Several questions. Have you ever hunted before? What is the terrain like where you will be hunting (open field, cedar swamp...)? What distance will you be taking game from?

I use a scope and most of my shots have been less than a hundred yards. I am proficient with iron sights and don't doubt that they can be very accurate, but I just prefer a scope because I am consistently more accurate with one than with iron sights. They also help when it is dusk and there isn't much light. I have also noticed that my vision seems to be getting worse the older I get. :(
 
I have not hunted before. I will mostly be hunting from a tree stand in somewhat dense woods.
 
People used rifles (and shotguns) for over one hundred years without magnified optics and got along just fine.
It is interesting to look at some old issues of gun magazines and see what used to be considered a long range big game rifle.
Yes, you can get along fine without a scope. I grew up in Ohio and still go back there at least once every other year to hunt whitetail deer and up until last year, I had never used a scope.

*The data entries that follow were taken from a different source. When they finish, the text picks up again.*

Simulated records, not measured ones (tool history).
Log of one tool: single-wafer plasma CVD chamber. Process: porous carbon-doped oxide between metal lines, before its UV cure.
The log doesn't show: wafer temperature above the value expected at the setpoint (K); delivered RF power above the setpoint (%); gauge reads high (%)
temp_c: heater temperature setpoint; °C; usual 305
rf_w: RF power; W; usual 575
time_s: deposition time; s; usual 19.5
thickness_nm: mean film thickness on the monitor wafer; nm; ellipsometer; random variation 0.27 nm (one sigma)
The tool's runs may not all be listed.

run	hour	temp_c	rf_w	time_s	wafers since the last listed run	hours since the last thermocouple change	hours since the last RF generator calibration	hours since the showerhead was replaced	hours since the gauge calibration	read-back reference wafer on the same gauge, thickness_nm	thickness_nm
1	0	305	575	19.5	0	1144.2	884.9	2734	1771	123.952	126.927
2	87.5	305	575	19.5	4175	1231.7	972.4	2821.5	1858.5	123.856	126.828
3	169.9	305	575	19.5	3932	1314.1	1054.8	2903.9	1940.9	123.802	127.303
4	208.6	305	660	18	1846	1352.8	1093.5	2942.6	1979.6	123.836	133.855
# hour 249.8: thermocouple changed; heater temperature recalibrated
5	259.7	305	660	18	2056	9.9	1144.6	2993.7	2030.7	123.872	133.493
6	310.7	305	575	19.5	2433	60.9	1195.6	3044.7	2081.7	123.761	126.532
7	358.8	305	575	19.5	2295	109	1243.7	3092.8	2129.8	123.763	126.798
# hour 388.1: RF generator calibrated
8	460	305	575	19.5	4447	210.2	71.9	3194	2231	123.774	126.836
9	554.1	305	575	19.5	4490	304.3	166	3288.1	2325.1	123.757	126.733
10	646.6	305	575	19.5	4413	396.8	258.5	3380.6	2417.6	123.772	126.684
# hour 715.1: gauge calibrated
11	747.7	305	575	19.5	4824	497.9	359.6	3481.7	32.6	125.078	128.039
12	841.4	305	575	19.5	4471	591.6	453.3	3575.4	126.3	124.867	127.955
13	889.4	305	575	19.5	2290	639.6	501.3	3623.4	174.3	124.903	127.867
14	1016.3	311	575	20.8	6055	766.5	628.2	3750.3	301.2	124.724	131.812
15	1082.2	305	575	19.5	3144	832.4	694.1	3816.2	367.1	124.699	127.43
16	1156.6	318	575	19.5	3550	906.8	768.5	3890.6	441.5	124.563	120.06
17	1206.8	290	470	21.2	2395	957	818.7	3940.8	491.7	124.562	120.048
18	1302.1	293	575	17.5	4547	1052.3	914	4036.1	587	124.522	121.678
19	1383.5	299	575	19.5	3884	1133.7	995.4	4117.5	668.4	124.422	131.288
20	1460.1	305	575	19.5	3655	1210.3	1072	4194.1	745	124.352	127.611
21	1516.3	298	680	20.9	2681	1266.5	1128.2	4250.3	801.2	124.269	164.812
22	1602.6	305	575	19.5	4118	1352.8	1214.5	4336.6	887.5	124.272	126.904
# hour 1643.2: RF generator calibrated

A scope provides you with a couple advantages: it puts everything on one focal plane. With iron sights, the target, the front sight, and the rear sight are all at different distances from your eye. Your eye can only focus at one distance, so the correct thing to do is to focus on the front sight and allow the rear sight, and the target to be blurry. With a scope, everything appears to your eye as being the same distance from your eye. This makes things a little easier. Second, the scope makes it easier to see in poor light. Third of course is the magnification. One note about magnification: DO NOT use your rifle or shotgun scope as a binocular. Do not use a rifle scope to see if that object over there is in fact a deer etc. This is a violation of the basic safety rules of gun handling: Do not point your weapon at anything you are not willing to kill. That movement, or that object you spotted just might be another hunter. Whether or not you decide to put a scope on your shotgun, use binoculars for spotting. I have been on the recieving end of this and it is VERY unsettling. I saw another hunter walking through the woods while I was sitting on the ground. I waved to make sure he saw me and realized I was a human. He raised his rifle and looked at me through the scope. Time slowed way down as I wondered if he was going to shoot me. I have decided that if this happens to me again, I am going to walk over to the guy and punch him as hard as I can, right in the nose. If safety isn't reason enough not to do this, it is also illegal to point a loaded gun at another person unless you are defending your life.
 
I recently used a scoped rifle to hunt feral hog; at night, I had trouble acquiring the little porker in my sights. I would've been better off with iron sights, at least that night.

Range was about 60 yards--I should be able to hit at that range without a scope.
 
Safety can be an issue during the earliest part of "first shooting light" and then in those last minutes at dusk. With iron sights, it can be a case of, "There's a deer!" and with a scope, "Oops! That deer's not a deer! What's Uncle Dimbulb doing there?"

Deadly force never quits being deadly force...

Art
 
I've shot deer with and without a scope. I must say, I prefer *with*. And on my slug gun (Mossberg 500 Trophy Slugster), which I use to hunt dense cover near my home, and generally from a treestand, I keep it topped with an Aimpoint 2 Red Dot. Target acquisition is faster than with a magnified scope or with iron sights, and the sight picture is very simple (a little red dot) and very forgiving. You can shoot with one eye closed, both eyes open, head tilted any which way...there is no parallax problem at all.
 
Get a scope. It will increase your probability of a good shot by a lot. Get a very low power scope with a wide field of view. It will work better for short range.
 
Treestand hunting? get a scope

a low powered variable would be best, like a 1x4 or a 1.5x5. You can increase the power in the stand to get a view through the brush, and on the ground you can turn the power down for wider field of view and quicker target aquisition

Art, I agree with you
about IDing your target. However, if the brush is so thick, or the light so bad that you can't tell deer from human, you probably shouldn't be taking the shot anyway.